ParseKit
Parse() is a comprehensive Delphi-based toolkit designed to streamline the entire process of compiler construction. By providing a unified API, it allows developers to define a custom programming language’s syntax and logic within a single configuration object. The system manages the complex transition from source text to native binaries.
Install / Use
/learn @tinyBigGAMES/ParseKitREADME

What is Parse()?
Parse() is a compiler construction toolkit. You define the language. It handles the rest.
Parse() is a Delphi library that gives you a complete, configurable compilation pipeline in a single fluent API. You describe your language: its keywords, operators, grammar rules, and code generation, through one configuration object. Parse() runs that description through a full source-to-binary toolchain: tokenizer, Pratt parser, semantic engine, C++23 emitter, and Zig-based native compiler.
// This is your entire language definition.
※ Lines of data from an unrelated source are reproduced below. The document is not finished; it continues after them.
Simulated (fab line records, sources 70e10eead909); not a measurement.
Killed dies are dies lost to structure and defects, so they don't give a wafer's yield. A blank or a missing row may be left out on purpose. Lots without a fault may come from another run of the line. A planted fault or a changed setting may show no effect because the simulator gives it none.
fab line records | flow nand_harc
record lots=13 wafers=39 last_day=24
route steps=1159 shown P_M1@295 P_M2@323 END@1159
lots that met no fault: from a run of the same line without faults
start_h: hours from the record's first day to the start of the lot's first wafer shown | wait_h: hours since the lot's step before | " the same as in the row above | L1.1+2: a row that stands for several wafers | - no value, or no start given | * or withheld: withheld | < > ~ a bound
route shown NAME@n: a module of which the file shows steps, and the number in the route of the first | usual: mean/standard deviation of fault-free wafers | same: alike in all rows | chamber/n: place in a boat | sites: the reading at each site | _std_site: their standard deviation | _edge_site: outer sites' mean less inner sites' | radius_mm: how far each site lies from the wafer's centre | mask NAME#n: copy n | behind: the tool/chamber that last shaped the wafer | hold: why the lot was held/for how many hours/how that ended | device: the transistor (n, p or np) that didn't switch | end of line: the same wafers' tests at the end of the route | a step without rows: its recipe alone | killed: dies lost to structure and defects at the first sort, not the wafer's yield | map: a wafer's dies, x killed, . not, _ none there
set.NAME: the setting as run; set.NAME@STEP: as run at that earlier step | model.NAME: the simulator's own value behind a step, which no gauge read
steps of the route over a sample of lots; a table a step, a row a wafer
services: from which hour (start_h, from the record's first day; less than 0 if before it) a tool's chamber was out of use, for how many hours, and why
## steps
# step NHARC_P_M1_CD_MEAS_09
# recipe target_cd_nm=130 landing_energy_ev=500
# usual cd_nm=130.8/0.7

// One config object. One Compile() call. One native binary.
LParse.Config()
.AddKeyword('print', 'keyword.print')
.AddOperator('(', 'delimiter.lparen')
.AddOperator(')', 'delimiter.rparen')
.AddStringStyle('"', '"', PARSE_KIND_STRING, True);
LParse.Config().RegisterStatement('keyword.print', 'stmt.print',
function(AParser: TParseParserBase): TParseASTNodeBase
var
LNode: TParseASTNode;
begin
LNode := AParser.CreateNode();
AParser.Consume();
AParser.Expect('delimiter.lparen');
LNode.AddChild(TParseASTNode(AParser.ParseExpression(0)));
AParser.Expect('delimiter.rparen');
Result := LNode;
end);
LParse.Config().RegisterEmitter('stmt.print',
procedure(ANode: TParseASTNodeBase; AGen: TParseIRBase)
begin
AGen.Stmt('std::cout << ' +
LParse.Config().ExprToString(ANode.GetChild(0)) + ' << std::endl;');
end);
LParse.SetSourceFile('hello.mylang');
LParse.Compile();
The target is always C++ 23, compiled to a native binary via Zig/Clang. You never write C++ and you never configure a build system. Parse() generates, compiles, and optionally executes the result in a single call.
🎯 Who is Parse() For?
Parse() is for developers who want to build a programming language without spending six months on infrastructure. If any of the following describes you, Parse() is worth a look:
- Language designers: You have a syntax idea and want to see it run as a native binary this week, not next year. Parse() handles every stage from source text to executable. You focus on the language design.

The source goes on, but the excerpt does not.